A press clipping freshly received from your French correspondent NKN shows the dramatic picture of a former Greek right wing minister in shock after a rocky encounter with the crowd during a protest (see below). Angry constituents went after him while shouting “thief! thief!”. (He ended-up being evacuated by his bodyguards, and is ok)
Whilst Greek riots are not making international headlines anymore, popular anger is not going away. Moreover, popular exasperation against the established order of things seems to be spreading across all sorts of channels and means of expression. Seemingly unrelated events such as the Greek riots, the protests against pension reform in France or the rebellion of anonymous hackers trying to bring institutional sites down in the wikileaks saga, all contribute to reinforce the palpable climate of rebellion against ‘a system’.

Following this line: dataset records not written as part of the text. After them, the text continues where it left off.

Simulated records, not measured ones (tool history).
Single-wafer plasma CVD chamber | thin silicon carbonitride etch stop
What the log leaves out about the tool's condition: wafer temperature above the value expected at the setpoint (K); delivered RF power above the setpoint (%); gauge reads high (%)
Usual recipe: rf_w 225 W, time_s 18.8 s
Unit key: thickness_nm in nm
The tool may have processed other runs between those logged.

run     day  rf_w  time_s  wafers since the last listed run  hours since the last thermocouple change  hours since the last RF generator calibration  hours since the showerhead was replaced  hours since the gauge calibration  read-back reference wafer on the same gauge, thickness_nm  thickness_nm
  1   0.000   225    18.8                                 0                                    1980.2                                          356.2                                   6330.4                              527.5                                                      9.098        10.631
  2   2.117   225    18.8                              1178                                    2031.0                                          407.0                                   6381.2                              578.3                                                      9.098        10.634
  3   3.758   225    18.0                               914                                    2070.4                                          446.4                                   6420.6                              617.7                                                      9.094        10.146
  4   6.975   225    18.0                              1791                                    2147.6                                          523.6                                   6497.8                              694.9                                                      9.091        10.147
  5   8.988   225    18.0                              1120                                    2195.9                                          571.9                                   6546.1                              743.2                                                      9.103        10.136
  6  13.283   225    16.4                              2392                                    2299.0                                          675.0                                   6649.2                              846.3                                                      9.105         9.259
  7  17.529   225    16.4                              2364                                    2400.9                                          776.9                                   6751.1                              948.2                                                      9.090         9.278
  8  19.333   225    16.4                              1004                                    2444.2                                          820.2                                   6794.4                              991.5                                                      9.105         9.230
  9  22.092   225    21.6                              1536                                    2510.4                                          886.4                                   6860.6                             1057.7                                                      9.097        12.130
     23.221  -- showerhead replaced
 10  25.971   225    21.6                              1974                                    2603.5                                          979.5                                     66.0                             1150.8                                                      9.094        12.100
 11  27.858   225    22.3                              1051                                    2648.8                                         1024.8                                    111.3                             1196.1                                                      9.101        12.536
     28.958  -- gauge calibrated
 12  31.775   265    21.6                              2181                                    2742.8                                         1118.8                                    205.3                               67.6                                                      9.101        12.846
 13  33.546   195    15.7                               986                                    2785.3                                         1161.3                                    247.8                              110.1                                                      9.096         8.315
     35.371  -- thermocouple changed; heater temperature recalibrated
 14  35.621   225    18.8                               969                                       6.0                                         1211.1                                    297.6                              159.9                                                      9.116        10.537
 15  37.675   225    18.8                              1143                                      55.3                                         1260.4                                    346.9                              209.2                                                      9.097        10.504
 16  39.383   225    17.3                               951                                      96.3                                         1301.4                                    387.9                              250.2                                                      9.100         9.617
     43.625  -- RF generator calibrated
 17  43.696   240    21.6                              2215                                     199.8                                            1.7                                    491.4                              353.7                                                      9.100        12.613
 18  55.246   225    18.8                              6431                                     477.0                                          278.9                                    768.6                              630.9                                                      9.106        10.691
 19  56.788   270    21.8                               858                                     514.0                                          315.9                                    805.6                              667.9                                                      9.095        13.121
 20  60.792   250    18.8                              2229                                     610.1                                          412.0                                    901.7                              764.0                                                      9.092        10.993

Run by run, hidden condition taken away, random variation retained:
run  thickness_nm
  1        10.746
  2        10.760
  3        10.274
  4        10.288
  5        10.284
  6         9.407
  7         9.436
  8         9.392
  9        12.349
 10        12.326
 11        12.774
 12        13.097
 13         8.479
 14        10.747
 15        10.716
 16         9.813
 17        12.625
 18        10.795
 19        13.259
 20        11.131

Are we just witnessing a revolt or a true revolution?
[ ... ]
The cliché of The Perfect Storm really comes to mind if you add up the headlines gleaned from around the world.@Dr_Tad wrote about this in a recent post on the ‘left flank’:
“There is a confluence of moments:
- Mass movements against austerity rapidly emerging in Europe
- The collapse of the American Empire’s legitimacy through quagmires in Afghanistan and Iraq”
- We now also have unrest online with the WikiLeaks saga and the attempts of anonymous hackers to bring corporate and institutional websites down.
“Despite a prolonged period of defeats and quiescence for the subaltern classes, there is a palpable sense of systemic crisis, the very crisis that neoliberal victories were supposed to reverse.”